Presiding Bishop calls the Gospel heresy – or does she?

Kevin Sam has two posts about some words spoken by Katharine Jefferts Schori, Presiding Bishop of The Episcopal Church (TEC), the US-based body which, as I reported a few days ago, is on the verge of putting itself outside the Anglican Communion. In the first of his posts, Kevin reports on Albert Mohler’s surprise that Bishop Jefferts Schori used the word “heresy” in these words which Mohler quotes, from her speech to the General Convention of TEC:

The crisis of this moment has several parts, and like Episcopalians, particularly the ones in Mississippi, they’re all related. The overarching connection in all of these crises has to do with the great Western heresy – that we can be saved as individuals, that any of us alone can be in right relationship with God. It’s caricatured in some quarters by insisting that salvation depends on reciting a specific verbal formula about Jesus. That individualist focus is a form of idolatry, for it puts me and my words in the place that only God can occupy, at the center of existence, as the ground of being. That heresy is one reason for the theme of this Convention.

Mohler comments:

note carefully that the Bishop identified as heresy what the church —   throughout all the centuries and in every major tradition — has recognized as central to the Christian faith. The confession that “Jesus Christ is Lord” has been central to biblical Christianity from the New Testament onward. … The Presiding Bishop of the Episcopal Church finally summoned the determination to apply the word heresy — and then applied this most serious term of odious rejection to the Gospel itself.

In a second post Kevin examines Jefferts Schori’s words for himself, asking the question Was Bishop Schori really talking about the heresy of selfishness? But he doesn’t give a clear answer. Now if it is selfishness that the bishop called a heresy, I would not disagree except to concur with Mohler that

The word heresy should properly be reserved for teachings that directly reject what the Bible reveals and the Church has confessed concerning the person and work of Christ and the reality and integrity of the Trinity.

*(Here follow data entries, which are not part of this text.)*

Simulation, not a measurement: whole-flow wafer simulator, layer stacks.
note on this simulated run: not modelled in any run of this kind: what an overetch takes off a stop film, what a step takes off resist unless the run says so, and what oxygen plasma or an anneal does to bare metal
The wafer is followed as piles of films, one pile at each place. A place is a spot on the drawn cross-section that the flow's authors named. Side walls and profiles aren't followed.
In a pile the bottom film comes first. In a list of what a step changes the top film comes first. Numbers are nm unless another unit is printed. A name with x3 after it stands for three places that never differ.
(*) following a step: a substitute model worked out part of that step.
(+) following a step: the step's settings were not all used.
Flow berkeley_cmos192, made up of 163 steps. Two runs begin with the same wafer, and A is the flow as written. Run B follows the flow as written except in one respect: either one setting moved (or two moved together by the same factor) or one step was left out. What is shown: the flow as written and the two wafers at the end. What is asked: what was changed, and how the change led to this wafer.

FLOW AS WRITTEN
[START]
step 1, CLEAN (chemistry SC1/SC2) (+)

But what was it that Jefferts Schori was attacking? The key is probably in these words of hers:

That individualist focus is a form of idolatry

This suggests that her main point was about “individual” and “alone”, the idea that salvation can be found by individuals apart from a Christian community. That is indeed a distorted teaching of many Christians in the West, related especially to the ideals of rugged individualism and personal independence – not quite the same thing as selfishness. Again, while “heresy” is too strong a word, if this is what Jefferts Schori was attacking I would not want to take issue with her.

But the Presiding Bishop’s words are all too open to the interpretation which Mohler puts on them, that what she has called heresy is a concept at the heart of the gospel, the teaching originally of the prophet Joel which was quoted by the apostles Peter and Paul:

Everyone who calls on the name of the Lord will be saved.

(Joel 2:32, Acts 2:21, Romans 10:13)

If Bishop Jefferts Schori is calling heresy this biblical teaching, upheld by the church through the ages, then she is putting herself and the denomination she leads not just outside the pale of the Anglican Communion but outside the pale of historic Christianity. If this is not her intention, she needs to clarify her statement immediately. Otherwise she is simply hastening the day of TEC’s formal ejection from the Anglican Communion.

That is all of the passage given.